Written sometime in the 1380s, The Canterbury Tales -- the first selection of short stories in English -- is about a group of pilgrims who agree to tell stories while they travel together to Canterbury, the seat of the English Church (still Catholic) and the site of the shrine dedicated to Thomas a Beckett, who was martyred for his faith.
The language of Chaucer -- Middle English -- is closer to Old English, the language of the Anglo-Saxons, and Norman French, the language of William the Conqueror (invasion, 1066).
The idea of a frame story (story within a story) comes from a long tradition: The Arabian Nights and The Decameron. Chaucer read The Decameron when he visited Italy.
Originally, he proposed 124 stories; he actually wrote 24.
The Canterbury Tales is a cross section of medieval society: feudal, ecclesiastical, urban; Chaucer's interest in middle class characters, such as a cook, carpenter, miller, priest, prioress, pardoner, lawyer, merchant, clerk, physician reflects the rise of the middle class in the 14th century.

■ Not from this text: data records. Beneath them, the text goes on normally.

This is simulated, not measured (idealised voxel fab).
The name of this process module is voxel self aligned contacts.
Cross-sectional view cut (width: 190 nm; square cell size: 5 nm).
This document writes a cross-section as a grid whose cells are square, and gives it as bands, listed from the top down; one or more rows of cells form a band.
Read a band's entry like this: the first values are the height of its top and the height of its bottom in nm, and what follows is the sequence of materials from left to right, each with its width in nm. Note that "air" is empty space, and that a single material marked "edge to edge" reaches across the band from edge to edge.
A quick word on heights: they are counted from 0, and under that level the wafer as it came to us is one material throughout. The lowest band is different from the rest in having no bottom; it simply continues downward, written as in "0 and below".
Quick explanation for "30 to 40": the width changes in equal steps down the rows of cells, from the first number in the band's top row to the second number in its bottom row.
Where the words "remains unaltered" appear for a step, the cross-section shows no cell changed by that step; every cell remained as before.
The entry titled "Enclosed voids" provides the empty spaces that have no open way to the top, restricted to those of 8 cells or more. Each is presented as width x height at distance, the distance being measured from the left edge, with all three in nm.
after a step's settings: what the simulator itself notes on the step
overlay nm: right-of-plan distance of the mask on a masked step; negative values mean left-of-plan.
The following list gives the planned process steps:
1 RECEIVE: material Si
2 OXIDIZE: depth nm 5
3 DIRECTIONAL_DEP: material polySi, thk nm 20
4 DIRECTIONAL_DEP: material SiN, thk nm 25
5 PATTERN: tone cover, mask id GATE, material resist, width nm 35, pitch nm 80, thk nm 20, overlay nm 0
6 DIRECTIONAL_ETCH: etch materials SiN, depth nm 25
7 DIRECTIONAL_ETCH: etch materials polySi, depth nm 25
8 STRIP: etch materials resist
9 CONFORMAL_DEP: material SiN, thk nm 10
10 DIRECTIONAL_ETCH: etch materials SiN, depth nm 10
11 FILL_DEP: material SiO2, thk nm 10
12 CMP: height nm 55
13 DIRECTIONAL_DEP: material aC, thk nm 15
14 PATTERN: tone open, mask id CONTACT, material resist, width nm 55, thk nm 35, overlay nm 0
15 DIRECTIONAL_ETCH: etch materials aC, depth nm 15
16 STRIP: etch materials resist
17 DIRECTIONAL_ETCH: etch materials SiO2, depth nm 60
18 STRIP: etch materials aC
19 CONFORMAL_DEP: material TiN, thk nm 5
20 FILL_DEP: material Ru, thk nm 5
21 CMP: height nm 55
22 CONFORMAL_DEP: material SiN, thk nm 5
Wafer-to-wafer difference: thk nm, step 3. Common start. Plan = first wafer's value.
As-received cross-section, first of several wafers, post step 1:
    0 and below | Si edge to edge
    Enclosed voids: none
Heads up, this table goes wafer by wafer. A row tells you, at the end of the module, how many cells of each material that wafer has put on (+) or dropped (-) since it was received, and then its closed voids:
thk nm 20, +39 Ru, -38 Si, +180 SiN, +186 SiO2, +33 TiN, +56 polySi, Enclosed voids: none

Literature is moving away from the questions of the genre, romance, to a more personal vision, a domestic vision. Chaucer is interested in individuals, their foibles and individual differences; interested in realism; interested in middle class people, the merchant class, peasants, etc., who reflect the rise of the middle class in the fourteenth century.
Subject matter: sex, lust, greed, jealousy, native cunning (tricksters), the credulousness of the stupid, marital problems, infidelity, corruption of the church.